SerenityOS / serenity

The Serenity Operating System 🐞
https://serenityos.org
BSD 2-Clause "Simplified" License
30.38k stars 3.18k forks source link

Kernel: Assert fails on nested blocking signal handlers. #433

Closed DrewStratford closed 5 years ago

DrewStratford commented 5 years ago

To reproduce, run this program

#include <unistd.h>
#include <signal.h>
#include <stdio.h>

int main(void){
    signal(SIGTSTP, [](int){
        printf("in SIGTSTP\n");
        printf("out of SIGTSTP\n");
    });

    signal(SIGCONT, [](int){
        printf("in SIGCONT\n");
        int rc = sleep(1000);
        printf("returning from SIGCONT: %d\n", rc);
    });

    int r = sleep(1000);
    printf("out of sighandler: %d\n", r);
    return 0;
}

and then:

kill -18 pid
kill -20 pid

which should result in something like this

sys$sigreturn failed in example2(13)
ASSERTION FAILED: false
Process.cpp:756 in void Process::sys$sigreturn()
0x00019ba3  __assertion_failed(char const*, char const*, unsigned int, char const*) +31
0x0001a894  Process::from_pid(int) +0
0x00023db2  syscall_trap_entry +1468
0x000237ac  syscall_trap_handler +38
0x0002d641  Scheduler::context_switch(Thread&) +205
DrewStratford commented 5 years ago

I've done a bit of digging and I think this may be the culprit: https://github.com/SerenityOS/serenity/blob/83fdad25edfec1c8668afdff1268129e5181d78a/Kernel/Thread.cpp#L402

This doesn't seem to update, so subsequent signals from the kernel would be given the same stack pointer.

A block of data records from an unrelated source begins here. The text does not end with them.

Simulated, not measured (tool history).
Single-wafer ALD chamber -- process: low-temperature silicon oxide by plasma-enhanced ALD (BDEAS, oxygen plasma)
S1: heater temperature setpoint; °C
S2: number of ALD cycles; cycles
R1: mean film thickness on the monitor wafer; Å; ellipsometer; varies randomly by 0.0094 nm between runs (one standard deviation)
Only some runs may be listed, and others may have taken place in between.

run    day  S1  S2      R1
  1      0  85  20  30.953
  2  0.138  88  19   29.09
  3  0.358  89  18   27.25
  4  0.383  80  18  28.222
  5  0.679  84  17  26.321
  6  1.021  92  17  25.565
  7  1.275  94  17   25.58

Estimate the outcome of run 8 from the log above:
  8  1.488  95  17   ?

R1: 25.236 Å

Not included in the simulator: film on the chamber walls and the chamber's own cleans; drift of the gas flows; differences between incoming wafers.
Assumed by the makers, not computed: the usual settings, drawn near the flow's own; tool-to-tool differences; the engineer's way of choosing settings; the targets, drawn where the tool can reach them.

awesomekling commented 5 years ago

Yeah, that's probably the cause of the issue. What do you think would be a good solution?

Here's one idea: Maybe we could have something like Thread::m_signal_nesting_level that gets incremented for every signal handler we enter, and decremented when we return from that handler. If the nesting level is non-zero, we don't overwrite esp but keep the existing stack.

DrewStratford commented 5 years ago

After yet more looking, I've confirmed that the signal handlers are being given the same stack. However, this isn't the only issue; when we set m_tss_to_resume_kernel we overwrite the existing data which causes problems.

@awesomekling as for the stack pointer issue: your method would work, but I think the nicest option would be using the user space stack.

awesomekling commented 5 years ago

Okay, are you planning to work on this? If you can make the user space stack work, then that would be a nice option. :)

DrewStratford commented 5 years ago

Yeah, I'll give it a go.

DrewStratford commented 5 years ago

I had a go, but couldn't quite get something that didn't introduce subtle bugs. Someone else is free to fix this if they want.